Like other political desperados, I watched all three US presidential debates “live” on television and, just for good measure, the vice-presidential debate as well.
The debates left me deeply puzzled by American political life. During the Q&A on domestic issues – health, education and tax – I was totally confused while the debate on the economy was juvenile. Neither candidate dealt with the issues concretely or directly. The answers were carefully rehearsed but empty of meaning.
The “expert” panel selecting who won and who lost was even more disturbing: their focus wasn’t on what the candidates said but on how they said it, how they looked, their body language, the colour of their ties and even their facial expressions.
In the US political conversation “liberals” are “socialists” and “socialists” are “communists”. It becomes a futile, arid and one-sided debate with one half of America locked out of the discussion which appears to be led by Rupert Murdoch’s Fox Network and radio fruit cakes.
It is redolent of the way that Zionists have hijacked the debate over Israel: critics of Israel’s policies are labelled “anti-Semites” and Jewish critics are labelled “self-haters”.
Former ABC and SBS managing director Brian Johns said recently: “People are always saying that Australians are just like Americans. I don’t think we are like Americans at all. We are very different people.”
He’s right, and the election debates (and the US media coverage) proved it.
For example, the final debate on foreign policy centred almost exclusively on three issues: the security of Israel, a possible war with Iran (opposite sides of the same topic) and the future care of US veterans from Iraq and Afghanistan.

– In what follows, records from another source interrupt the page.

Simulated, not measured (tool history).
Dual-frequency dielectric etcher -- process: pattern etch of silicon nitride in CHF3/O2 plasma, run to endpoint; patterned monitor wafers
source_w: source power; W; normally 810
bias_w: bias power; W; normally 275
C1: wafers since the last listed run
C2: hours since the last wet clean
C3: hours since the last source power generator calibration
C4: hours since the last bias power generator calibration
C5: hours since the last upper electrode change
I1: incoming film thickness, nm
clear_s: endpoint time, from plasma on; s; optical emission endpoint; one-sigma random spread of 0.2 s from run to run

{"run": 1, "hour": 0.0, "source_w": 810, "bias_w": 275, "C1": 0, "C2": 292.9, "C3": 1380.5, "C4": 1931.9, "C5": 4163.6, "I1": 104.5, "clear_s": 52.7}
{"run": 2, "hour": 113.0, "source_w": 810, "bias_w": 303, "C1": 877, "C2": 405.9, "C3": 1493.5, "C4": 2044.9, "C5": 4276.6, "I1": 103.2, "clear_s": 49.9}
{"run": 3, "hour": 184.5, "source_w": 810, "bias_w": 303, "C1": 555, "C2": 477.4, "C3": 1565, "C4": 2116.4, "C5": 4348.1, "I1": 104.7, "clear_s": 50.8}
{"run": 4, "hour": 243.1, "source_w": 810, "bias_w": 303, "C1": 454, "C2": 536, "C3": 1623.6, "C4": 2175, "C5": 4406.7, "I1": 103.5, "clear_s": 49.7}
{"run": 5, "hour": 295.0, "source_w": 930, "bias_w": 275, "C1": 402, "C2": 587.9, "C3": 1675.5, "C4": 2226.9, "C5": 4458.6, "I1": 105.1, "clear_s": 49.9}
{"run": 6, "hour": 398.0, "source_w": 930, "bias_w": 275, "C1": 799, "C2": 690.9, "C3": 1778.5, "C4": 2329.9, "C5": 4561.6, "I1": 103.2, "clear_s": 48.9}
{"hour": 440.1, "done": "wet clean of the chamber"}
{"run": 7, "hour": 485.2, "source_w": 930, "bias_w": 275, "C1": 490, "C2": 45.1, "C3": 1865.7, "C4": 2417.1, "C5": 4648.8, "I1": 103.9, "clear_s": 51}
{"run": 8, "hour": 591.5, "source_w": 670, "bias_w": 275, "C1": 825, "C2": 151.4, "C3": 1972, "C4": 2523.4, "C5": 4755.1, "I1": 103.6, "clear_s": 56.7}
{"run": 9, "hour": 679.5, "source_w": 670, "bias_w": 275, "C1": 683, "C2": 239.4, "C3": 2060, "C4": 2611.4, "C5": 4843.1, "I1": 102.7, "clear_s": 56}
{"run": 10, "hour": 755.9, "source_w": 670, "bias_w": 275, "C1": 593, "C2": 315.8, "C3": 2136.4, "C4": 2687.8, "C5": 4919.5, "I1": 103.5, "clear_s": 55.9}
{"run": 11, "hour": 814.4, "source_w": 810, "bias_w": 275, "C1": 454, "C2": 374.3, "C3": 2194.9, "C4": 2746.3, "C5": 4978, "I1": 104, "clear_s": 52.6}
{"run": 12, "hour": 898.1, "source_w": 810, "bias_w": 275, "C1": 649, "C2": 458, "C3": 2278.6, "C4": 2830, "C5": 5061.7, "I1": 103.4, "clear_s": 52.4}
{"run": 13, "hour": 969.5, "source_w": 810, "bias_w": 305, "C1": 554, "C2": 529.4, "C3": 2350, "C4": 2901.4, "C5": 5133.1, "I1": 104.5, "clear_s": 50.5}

In other words, the debate was obsessed with war, conflict, killing and associated matters. Nothing about nuclear non-proliferation, disarmament, the role of the United Nations, building peace partnerships or extending US aid to developing countries.
The US marches on the strength of Wall Street and the manufacture of arms, warplanes and warships. The military-industrial-banking complex governs the economy and the politics of Washington.
Who is Australia’s foreign affairs helmsman through this maze of international mayhem? Bob Carr, aka Chauncey Gardiner, the main character in Jerzy Kosinski’s novel Being There.
MURDOCH TWEETS AGAINST THE BBC
Rupert Murdoch’s newspapers in Britain have been quick to adopt wall-to-wall coverage of the late Sir Jimmy Savile’s sexual misconduct. So has his pay TV channel BSkyB.
Seizing on the chance to bash the BBC, Murdoch tweeted: “Saville (sic) BBC story long way to run, BBC by far the biggest most powerful organisation in UK.”
The widely reported message was an instruction to his global media outlets to go in hard, kicking the BBC where it hurts most.
His favourite toilet paper, The Sun, in London splashed a colour photo of Savile surrounded by five young women whose faces were pixelated to avoid their identification. The captain read: “In his element – Jimmy Savile surrounded by girls on Top of the Pops.” No, he wasn’t. The “girls” in the picture were in fact members of a famous pop group known as “Pan’s People”.
Writing in The Spectator, TV columnist James Delingpole sourly commented on the coincidence of the Jimmy Savile affair and Murdoch’s hacking scandal:
“Which is the worse crime, would you say: eavesdropping on celebrities’ answer-phones? Or hosting and covering up for a ruthless predatory paedophile ring – led by your biggest, most heavily promoted star – over a period of four decades?
Mm, me too. In fact, I’d say the Savile affair is as close as we’ll ever get to proving that God really hates the BBC. I mean, the timing is far too perfect to be coincidental, isn’t it? First we get Leveson – essentially a stitch-up by the BBC and The Guardian to entrench power of the bien-pensant establishment, increase regulation and destroy the free market (essentially Rupert Murdoch). Then, just when the tofu-eating turbine-huggers think they’ve won – zing! – a lightning bolt from heaven in the form of a scandal so sordid, so vast, so compromising that it makes Leveson look about as inconsequential as gossip overheard at the laundrette while waiting for your smalls to finish their tumbledry.”
When the Savile story started to stumble, Scotland Yard quickly supplied its Tory political masters and the media hyenas with more raw bait – by arresting Gary Glitter for questioning.
Next they’ll be digging up poor Oscar Wilde in his Paris graveyard.
ONLY IN AMERICA
A New York City police officer has appeared in federal court on charges of plotting to kidnap, rape, torture, kill, cook and eat body parts of a number of women.